Identity/DevOps/Provisioning System Change Rationale
Contents
Question
Why change from provisioning BrowserID with Puppet to provisioning it with Chef?
Background
In October 2011 puppet provisioning code for Browserid began being developed by PeteF. This puppet code was built on top of the existing puppet provisioning framework in use by Mozilla Services Operations that was started in May 2010 to provision Firefox Sync, at the time called Weave. The "weave" puppet code was built on top of a fork of the minimal existing puppet code developed by IT Infrastructure.
Summary
Here are a few topics which have driven the decision to move to using Chef for provisioning our EC2 instances of BrowserID. These findings are based on only six months using Puppet and a year using Chef and consequently may contain misunderstandings of how each product functions. Some of the elements of Puppet described below are related to our specific use of Puppet and some are related to Puppet as a product.
Node classification and role definition
Puppet classifies hosts using external node classifiers. This enables you to develop your own integration between puppet and an existing inventory system or homegrown host-to-function mapping datastore. Puppet Enterprise also includes a graphical web UI driven ENC. Our ENC is a homegrown perl script that is difficult to maintain and uses host name munging to determine a node's classification.
Chef provides a role based host classification system that enables for the grouping of nodes into roles after which point all management is done to the roles instead of the nodes. This role classification information is stored in the Chef server along with the other datastores. To continue with our installation of Puppet would require either continuing to use our current homegrown ENC or migrating to using a different one we either developed or acquired.
Search
In Puppet, during a puppet agent run, the data that is available to the agent are the current facter facts about the system as well as the data contained in the manifests that apply to that node. Puppet can be architected to use exported resources if it has stored configurations enabled, allowing one host's puppet-agent-run to influence another host's future puppet-agent-runs. This effectively enables data on one host to be made available to another host.
In Chef, during a chef client run, all data from all hosts is available to the client through Chef's indexed search functionality. This means that all discovered ohai information for all hosts as well as all data generated from every host's chef client run is available to every chef client. This "pull" model for data instead of the "push" model in Puppet enables more rapid development of config management logic that requires interaction of entire tiers of hosts (e.g. A host can discover what other hosts of its role are, determine if they are currently available and ready to take traffic and based on that decide if it should stay available or if it's allowed to go down for maintenance). To achieve this in puppet would require the use of exported resources and stored configurations, at which point we would need to call out each piece of data that we wanted to share from one host to another.
Dependencies
Puppet manifests are an unordered collection of asserted "types" (e.g. a file to be delivered to a client, a package to be installed, a service to be started). Each type should have a dependency or relationship defined for any "types" that should be interpreted and applied before it (e.g. an assertion to start a service should depend on the package that installs the service). In the absence of dependencies, Puppet applies the types in a non-deterministic order.

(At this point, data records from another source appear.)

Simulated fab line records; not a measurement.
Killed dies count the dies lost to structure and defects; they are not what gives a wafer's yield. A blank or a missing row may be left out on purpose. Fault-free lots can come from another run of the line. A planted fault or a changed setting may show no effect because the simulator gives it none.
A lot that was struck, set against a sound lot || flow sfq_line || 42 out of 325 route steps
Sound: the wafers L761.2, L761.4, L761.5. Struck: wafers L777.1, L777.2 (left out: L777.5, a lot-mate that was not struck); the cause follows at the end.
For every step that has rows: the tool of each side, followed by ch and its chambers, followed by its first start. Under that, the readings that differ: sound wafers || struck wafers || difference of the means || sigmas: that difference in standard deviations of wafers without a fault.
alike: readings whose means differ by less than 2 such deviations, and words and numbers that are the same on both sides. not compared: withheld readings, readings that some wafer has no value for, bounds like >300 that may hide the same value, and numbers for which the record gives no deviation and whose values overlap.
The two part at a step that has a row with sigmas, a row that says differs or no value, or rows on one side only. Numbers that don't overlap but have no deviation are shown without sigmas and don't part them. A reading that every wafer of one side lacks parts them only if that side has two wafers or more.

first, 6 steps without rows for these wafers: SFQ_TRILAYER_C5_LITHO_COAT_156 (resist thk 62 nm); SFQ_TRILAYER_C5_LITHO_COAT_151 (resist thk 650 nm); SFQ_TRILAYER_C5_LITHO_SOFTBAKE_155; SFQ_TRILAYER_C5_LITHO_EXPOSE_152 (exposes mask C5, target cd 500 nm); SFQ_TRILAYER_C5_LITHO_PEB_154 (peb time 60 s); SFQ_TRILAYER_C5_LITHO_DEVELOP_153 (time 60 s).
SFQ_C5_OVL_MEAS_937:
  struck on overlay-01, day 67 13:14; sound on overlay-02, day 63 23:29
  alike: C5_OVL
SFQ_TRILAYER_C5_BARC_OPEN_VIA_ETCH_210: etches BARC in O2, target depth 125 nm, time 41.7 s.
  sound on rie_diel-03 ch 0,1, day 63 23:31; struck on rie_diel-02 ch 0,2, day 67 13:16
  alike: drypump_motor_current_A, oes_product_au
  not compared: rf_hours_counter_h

Chef recipes are ordered ruby code which create declarative resources. Dependency is indicated through order. Our current puppet manifests are missing dependency assertions in many places, and until all dependencies that exist are indicated in the manifests we will continue to have non-deterministic execution order. With physical long-lived hosts, as we have currently, this problem is masked by the fact that, typically, a host will eventually converge to its correct state after a number of Puppet runs, failing fewer and fewer times each run. To run in the cloud with short-lived ephemeral instances, using Puppet, we would need to modify all existing manifests to represent all dependency information that's missing so that a host would converge in a single puppet run.
DSL
Puppet manifests are written in the Puppet DSL. The manifests collectively describe a graph of dependent resources which the PuppetMaster then compiles into a catalog and sends to the agent. Introducing functionality to manifests beyond what's made available by Puppet can be done but is difficult.
Chef recipes are pure ruby with additional functionality made available through the Chef DSL. Extending Chef functionality is consequently simple and intuitive since, at all times, the entire Ruby language is available for use.
Environments
The design pattern currently used to localize our application configurations delivered by Puppet is that for each file which has different values based on its environment (e.g. the database user and password in staging is different than in production) a separate file is created with a ".ENVIRONMENTNAME" suffix to indicate its environment. These are then referenced in the manifest based on the environment of the node. This makes maintaining the configuration files difficult as changes which apply to all environments must go in all files and promoting changes from staging to production requires manual copy and paste adaptation from one file to another.
Chef natively understands the concept of environment and has localization of attributes per environment built in. This enables managing localization differences between environment in structured data as opposed to embedded in multiple files or in hand built logic in manifests.